DepED’s 2013 budget to increase by P56-B in Palace proposalBy Ronnel W. Domingo
Philippine Daily Inquirer
MANILA, Philippines — Malacañang is proposing an additional P56-billion budget for the Department of Education in 2013 – 23 percent more than this year’s allocation — to support the K-12 program, according to Budget Secretary Florencio B. Abad.
Abad said in a statement the proposed budget increase for DepEd would cover funding for the hiring of 61,510 teachers, procurement of 31.1 million textbooks and teachers’ manuals, and the construction and rehabilitation of 31,789 classrooms with accompanying furniture and sanitation facilities as well as other needs of public elementary and secondary schools.
“To support the deployment of K-12 reforms, the DepEd has been allocated with a total of P292.7 billion (compared to its) P238.8-billion budget in 2012,” he said.
“This allocation will support the closure of all education resource gaps in 2013,” he added.
President Benigno Aquino III earlier this year approved the “K-12” program, which has added one more year in elementary education and one more year in secondary education in an effort to boost student competitiveness before going to college.

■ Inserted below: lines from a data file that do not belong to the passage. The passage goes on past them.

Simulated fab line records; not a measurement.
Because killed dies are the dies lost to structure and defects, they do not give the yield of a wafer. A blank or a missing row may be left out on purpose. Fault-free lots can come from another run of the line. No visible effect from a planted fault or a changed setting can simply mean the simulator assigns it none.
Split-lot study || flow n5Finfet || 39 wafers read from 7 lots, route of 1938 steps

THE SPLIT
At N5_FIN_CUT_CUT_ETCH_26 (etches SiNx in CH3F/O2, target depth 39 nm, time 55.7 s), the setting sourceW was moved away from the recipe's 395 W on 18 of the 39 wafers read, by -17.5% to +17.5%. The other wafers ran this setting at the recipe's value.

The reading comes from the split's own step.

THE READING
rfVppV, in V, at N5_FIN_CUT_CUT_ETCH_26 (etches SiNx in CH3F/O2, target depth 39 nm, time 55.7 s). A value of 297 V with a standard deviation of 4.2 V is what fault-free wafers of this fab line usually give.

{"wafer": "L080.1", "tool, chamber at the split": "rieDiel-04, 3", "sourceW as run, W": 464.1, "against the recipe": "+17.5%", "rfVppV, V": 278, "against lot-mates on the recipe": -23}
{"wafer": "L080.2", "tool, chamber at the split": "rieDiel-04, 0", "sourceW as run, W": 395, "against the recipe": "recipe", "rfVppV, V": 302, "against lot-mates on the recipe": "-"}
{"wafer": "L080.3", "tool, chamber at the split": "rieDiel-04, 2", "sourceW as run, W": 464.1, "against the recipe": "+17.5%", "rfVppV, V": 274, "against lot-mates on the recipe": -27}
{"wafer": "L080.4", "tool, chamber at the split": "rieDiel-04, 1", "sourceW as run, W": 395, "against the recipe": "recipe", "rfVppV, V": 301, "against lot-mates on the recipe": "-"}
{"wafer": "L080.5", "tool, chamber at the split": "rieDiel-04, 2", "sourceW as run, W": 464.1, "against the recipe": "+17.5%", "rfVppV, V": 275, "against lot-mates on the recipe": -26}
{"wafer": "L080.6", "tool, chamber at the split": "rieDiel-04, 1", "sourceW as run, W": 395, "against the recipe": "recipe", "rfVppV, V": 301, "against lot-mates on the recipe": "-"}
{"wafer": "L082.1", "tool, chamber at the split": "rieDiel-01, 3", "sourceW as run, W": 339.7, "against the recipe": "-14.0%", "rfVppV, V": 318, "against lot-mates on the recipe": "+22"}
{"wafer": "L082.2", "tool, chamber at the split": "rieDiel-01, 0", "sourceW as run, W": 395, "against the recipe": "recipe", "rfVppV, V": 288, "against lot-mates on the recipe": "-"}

The program has drawn flak mainly from parents who lament the additional expenses that K-12 entails, but support from others who believe that this would bring the quality of Philippine education to international levels.
“It’s even more crucial for us to provide students with the proper classroom facilities, now that the K-12 program is in place,” Abad said. “The DepEd is also working vigorously to reverse the classroom backlog in the country and improve the student-to-teacher ratio in our public schools.”
The proposed bigger budget for DepEd is part of the P698.4 billion that Malacañang wants to allocate for social services, accounting for 35 percent of the P2 trillion it wants to spend in 2013.
Also, the proposed funding for social services next year is P85 billion or 14 percent higher than this year’s P613.4 billion.
Abad said this would be in line with the Aquino administration’s priority agenda of reducing poverty incidence to 16.6 percent by 2016.
“This (2013) budget not only provides direct, immediate and substantial assistance to the poor but also empowers them through meaningful human investments,” he said.